Rennie Scaysbrook | February 2, 2016
The fifth generation of the 2016 Kawasaki ZX-10R has arrived loaded with hardware and software to rival anything currently on dealer floors. How good is it? We went to Malaysia’s Sepang MotoGP circuit to find out.
The 2016 Kawasaki ZX-10R Project Leader, the famed Yoshimoto Matsuda, put it very succinctly when he spoke of his new baby to the U.S. motorcycle press in the Sepang garages.
You can read the original magazine story by clicking HERE.
“A fast bike to ride is an easy bike to ride. It should work with you, not against you. That’s how you go faster.” Truer words have never been spoken. A bike that’s your friend will always want to make you push harder than a bike that hates you, but for me, the 2016 Kawasaki ZX-10R has been a perplexing machine. Blindingly fast in certain hands, the Ninja’s known as a knife-edged bike, with power high in the revs and a chassis that takes a particular riding style to extract the most performance.
The 2011 machine is a case in point. Rarely did this machine finish in the top-three of any magazine superbike tests, but it won two World Superbike titles and populated Superstock grids around the globe – and this was toward the end of its lifespan. It’s the current world champ, and you can bet your left nut keeping that WSBK title in the cabinet is absolutely top of Kawasaki Heavy Industries’ priority. So the 2016 bike must be smaller, better, smoother, faster, faster, faster.

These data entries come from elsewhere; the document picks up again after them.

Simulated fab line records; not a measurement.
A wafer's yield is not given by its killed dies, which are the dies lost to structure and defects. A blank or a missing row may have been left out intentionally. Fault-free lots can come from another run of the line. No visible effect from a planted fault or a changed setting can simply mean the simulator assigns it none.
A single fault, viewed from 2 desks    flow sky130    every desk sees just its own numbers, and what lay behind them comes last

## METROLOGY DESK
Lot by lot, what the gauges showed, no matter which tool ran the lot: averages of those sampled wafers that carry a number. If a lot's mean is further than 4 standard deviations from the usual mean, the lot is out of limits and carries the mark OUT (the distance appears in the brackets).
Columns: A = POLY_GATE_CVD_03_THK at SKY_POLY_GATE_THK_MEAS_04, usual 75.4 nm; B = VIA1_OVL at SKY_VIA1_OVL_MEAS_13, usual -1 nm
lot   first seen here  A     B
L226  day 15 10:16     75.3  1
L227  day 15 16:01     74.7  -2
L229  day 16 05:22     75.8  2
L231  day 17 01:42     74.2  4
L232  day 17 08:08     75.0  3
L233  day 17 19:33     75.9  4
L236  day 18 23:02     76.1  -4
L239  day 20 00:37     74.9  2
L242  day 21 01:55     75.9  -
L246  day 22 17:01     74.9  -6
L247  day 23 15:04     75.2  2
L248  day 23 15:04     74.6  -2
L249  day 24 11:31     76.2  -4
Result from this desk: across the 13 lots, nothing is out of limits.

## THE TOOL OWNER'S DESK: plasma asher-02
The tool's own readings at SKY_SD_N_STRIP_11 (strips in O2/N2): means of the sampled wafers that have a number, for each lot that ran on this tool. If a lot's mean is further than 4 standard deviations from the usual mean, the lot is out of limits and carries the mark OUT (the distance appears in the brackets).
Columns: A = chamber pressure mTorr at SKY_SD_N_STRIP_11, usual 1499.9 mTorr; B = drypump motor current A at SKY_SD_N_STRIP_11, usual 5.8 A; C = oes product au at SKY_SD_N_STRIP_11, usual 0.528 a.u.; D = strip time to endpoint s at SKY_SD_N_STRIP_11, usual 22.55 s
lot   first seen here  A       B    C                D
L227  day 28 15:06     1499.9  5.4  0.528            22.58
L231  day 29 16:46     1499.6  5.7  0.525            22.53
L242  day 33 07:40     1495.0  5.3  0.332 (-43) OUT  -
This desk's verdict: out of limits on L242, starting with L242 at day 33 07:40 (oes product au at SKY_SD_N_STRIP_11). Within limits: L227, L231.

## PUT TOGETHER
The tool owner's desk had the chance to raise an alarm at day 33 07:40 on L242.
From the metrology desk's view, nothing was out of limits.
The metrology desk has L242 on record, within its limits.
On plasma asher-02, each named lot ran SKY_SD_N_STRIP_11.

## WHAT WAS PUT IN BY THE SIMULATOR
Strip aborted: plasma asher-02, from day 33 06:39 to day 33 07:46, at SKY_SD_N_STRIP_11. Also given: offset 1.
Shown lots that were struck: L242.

That’s what this bike – the fifth version of the mighty ZX-10R – aims to be. The 2016 Kawasaki ZX-10R is all-new – a totally revamped engine is physically shorter and lighter and faster revving; there’s a smaller, stiffer chassis; forks that would make Öhlins blush and an electronics suite that rivals anything on offer from Yamaha, Ducati, BMW or Aprilia. The tech game has moved on substantially since 2011, and Kawasaki’s joined the party.
Commanding the ZX-10R electronics now falls to the Bosch Inertial Measurement Unit, a component that takes information from five axes (longitudinal acceleration, transverse acceleration, vertical acceleration, roll rate and pitch rate) to determine everything from what position the bike is relative to: lean angle, slip, brake pressure, acceleration, and more. But Kawasaki has a sixth unit of measurement up its sleeve: yaw, which measures rotation around a vertical axis – take a pencil and circle your finger around its middle like an orbiting planet for a demonstration. This sixth sense is calculated by Kawasaki’s own proprietary software, and helps the traction control predict available grip and thus the amount of throttle you’re allowed to have when you slam open the gas. Fancy stuff.
It all adds up to a motorcycle that’s a genuine generation apart from the 2011 model. That’s confirmed the moment you sit on the new green meanie – the pegs are higher and further back, the bars closer to your chest and the front wheel now weighted with more rider and an engine higher up and further forward in the chassis than before. The chassis is compact and tight, and this is before you’ve even gone out on track. The fairing, seat, tank, exhaust, mirrors… they’re all changed, reshaped or reduced. About the only thing familiar is that horrible dash and those budget-looking switches. Matsuda-san decided to keep this dash rather than go for a fancy new item like the Yamaha YZF-R1 so as to devote more money toward the end game of making the 10R faster.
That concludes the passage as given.